Monday, November 13, 2006

Lifetime Value of a Client and Your Taxes

You can use the Lifetime Value of a Client concept to cut taxes legally. Once you determine a potential client’s long term worth you can pay for certain expenses during the last few months of your fiscal year, such as advertising, promotion or mailing pieces that you’ve tested. When you mail 500 pieces, you get 50 responses – 20 of which you convert to new clients. Those clients are worth a predictable amount of money to you in the following tax year. Once you know with fair certainly what a promotion will be worth, put whatever you can afford into marketing at the end of your fiscal year. The campaign will generate no revenue for two or three months but, having tested it, you know with some certainty that the money (written off this year as a marketing expense) will come back next year as new business. If you conduct seminars, pay in advance for the space that you’re holding them and other seminar related expenses this year and have it roll back next year when your clients attend and pay you for it.
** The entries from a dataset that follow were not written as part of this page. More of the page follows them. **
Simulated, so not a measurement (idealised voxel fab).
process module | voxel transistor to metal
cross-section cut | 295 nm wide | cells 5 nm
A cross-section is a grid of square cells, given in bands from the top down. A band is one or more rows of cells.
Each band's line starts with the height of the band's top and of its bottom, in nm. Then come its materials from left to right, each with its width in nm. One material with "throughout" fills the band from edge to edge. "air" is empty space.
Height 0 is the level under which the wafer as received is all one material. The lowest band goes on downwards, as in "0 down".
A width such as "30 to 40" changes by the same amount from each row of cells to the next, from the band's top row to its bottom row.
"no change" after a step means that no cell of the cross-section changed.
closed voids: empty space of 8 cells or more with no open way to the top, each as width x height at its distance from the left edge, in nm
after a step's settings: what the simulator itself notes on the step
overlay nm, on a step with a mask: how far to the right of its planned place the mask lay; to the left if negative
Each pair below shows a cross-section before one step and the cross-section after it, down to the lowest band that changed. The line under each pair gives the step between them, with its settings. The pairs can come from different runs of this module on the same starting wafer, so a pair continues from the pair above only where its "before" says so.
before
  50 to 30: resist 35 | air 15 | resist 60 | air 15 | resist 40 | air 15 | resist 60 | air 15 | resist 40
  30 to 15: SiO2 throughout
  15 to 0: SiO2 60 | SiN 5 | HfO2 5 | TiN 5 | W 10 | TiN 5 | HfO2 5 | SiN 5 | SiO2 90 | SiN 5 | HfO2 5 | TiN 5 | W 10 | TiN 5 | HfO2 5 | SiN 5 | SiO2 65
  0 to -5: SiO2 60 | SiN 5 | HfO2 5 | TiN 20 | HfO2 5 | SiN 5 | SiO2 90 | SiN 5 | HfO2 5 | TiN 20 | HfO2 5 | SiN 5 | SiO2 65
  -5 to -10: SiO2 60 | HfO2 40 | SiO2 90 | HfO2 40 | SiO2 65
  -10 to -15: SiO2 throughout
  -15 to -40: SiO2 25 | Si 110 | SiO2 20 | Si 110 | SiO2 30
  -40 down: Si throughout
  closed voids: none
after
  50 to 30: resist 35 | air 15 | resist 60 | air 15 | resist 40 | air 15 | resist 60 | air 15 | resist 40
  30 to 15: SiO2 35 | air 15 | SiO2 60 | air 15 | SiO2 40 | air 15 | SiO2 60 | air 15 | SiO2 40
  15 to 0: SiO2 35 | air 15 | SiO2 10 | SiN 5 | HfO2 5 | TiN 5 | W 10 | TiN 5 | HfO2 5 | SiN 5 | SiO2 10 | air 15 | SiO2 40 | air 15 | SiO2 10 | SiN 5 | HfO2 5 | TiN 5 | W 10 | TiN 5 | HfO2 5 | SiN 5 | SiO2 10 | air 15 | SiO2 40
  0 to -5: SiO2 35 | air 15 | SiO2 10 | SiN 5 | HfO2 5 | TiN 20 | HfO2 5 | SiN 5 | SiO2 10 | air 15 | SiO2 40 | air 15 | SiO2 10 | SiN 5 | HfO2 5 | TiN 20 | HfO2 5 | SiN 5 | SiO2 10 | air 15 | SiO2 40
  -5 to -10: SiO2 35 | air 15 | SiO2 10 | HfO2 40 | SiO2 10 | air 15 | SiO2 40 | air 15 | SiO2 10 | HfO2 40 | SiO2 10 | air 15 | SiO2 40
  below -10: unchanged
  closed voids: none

Test and learn the Lifetime Value of Your Clients. Once you know with fair certainty how many inquiries, prospects and ultimately, clients a marketing campaign produces and how long it takes to convert them, spend your money on marketing towards the end of your fiscal year. The campaign will bring in prospects relatively quickly but they won’t convert until at least January in the following fiscal year. Once you know the potential value of new clients, spend on marketing whatever you need to spend in order to reduce your taxes. Your investment will accrue future earnings.